Article Summary: How to install Fedora Linux 44 across two disks
Article Description: I have a laptop with a hard disk (spinning hard disk, not SSD). It runs great with Fedora 44 (Xfce), but boot-time is really slow, so I’ve ordered an NVMe drive to put in it. This will actually be the new primary storage on the laptop, running alongside the hard disk. I will install Fedora 44 on the NVMe, and keep my /home (and probably /opt and /usr/local) on the spinning hard disk.
I plan to write an article about how I installed Fedora to use both disks: boot from NVMe and data on hard disk. I think there are a lot of readers out there who aren’t aware you can do this, so it will be interesting to read.
The NVMe will be here in about a week, I’ll install and write the article then. I’ll include images (screenshots if possible, photos if not) of the setup steps.
I can’t seem to move this on the kanban board, so I’m making a comment instead. The article is written and in the WP system. I think I correctly submitted it for review.
I just made a quick editing pass to improve the SEO score and tweak some of the styling so that the code sections render a little better with Fedora Magazine’s theme.
I changed “Fedora” to “Fedora Linux” in several places.
It is just a suggestion, but I would recommend using restorecon’s -v (verbose) flag just so that the user gets some feedback that the command actually did something.
I usually mention the nofail option when telling people about that /etc/fstab file. I would warn people that if any device without the nofail option set cannot be located during bootup, then the PC will hang and (probably) drop to a rescue shell. When using an internal drive like you are, the nofail option isn’t as important, but if someone wants to try something similar with a removable USB drive, then they should be aware of that “gotcha”.

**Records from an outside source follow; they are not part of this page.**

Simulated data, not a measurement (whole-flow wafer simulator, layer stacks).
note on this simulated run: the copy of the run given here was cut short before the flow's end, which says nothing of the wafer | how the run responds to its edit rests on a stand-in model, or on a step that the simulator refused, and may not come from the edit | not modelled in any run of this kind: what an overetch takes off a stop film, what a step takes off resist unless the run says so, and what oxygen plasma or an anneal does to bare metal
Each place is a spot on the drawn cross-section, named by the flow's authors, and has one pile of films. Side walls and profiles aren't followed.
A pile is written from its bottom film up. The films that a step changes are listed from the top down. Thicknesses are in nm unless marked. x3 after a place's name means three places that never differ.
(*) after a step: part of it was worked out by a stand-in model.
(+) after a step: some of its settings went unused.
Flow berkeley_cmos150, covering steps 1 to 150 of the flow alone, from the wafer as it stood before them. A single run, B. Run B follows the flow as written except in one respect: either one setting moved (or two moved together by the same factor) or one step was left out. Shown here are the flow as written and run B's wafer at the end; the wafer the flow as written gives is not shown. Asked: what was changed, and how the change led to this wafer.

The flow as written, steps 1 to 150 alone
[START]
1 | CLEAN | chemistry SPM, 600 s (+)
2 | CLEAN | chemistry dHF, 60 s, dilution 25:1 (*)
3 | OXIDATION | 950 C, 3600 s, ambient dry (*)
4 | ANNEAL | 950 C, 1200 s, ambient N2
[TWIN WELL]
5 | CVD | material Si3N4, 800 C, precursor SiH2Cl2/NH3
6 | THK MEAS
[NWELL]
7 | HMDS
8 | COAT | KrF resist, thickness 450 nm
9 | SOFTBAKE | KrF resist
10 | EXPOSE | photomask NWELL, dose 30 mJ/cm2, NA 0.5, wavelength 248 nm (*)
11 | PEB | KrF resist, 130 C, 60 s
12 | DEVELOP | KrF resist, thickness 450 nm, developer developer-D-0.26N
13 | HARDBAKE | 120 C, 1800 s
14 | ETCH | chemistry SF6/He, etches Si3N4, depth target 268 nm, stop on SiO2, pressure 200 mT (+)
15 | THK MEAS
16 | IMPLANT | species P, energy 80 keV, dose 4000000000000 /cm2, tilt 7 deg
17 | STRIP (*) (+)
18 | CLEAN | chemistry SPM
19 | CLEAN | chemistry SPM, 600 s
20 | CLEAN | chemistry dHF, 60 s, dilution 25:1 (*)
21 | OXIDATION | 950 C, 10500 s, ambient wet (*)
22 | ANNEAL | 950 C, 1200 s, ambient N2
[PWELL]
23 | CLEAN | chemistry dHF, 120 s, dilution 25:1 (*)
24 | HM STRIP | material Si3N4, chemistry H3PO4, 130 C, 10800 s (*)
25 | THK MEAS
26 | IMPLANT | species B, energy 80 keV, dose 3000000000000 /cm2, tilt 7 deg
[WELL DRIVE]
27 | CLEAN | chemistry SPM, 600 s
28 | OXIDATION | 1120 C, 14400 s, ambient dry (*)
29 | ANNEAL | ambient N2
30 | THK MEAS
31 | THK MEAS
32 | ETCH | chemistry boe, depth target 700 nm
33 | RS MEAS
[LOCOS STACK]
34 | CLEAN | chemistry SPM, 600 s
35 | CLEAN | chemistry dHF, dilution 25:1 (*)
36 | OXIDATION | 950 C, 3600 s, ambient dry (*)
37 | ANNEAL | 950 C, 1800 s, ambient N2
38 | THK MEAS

Lastly, a Fedora user very recently wrote up a wonderfully detailed document about those storage identifiers that are used in the /etc/fstab file.[1] I wonder if you could sneak a reference to that quick doc (here) into your article just to give it a little publicity? I’m thinking it might work as a footnote along the lines of “For all the gory details, see here.”
Thanks for your edits! I made the other changes and applied the image that Richard provided. (Looks great, btw.) I submitted the new draft for review, I think it’s good to go.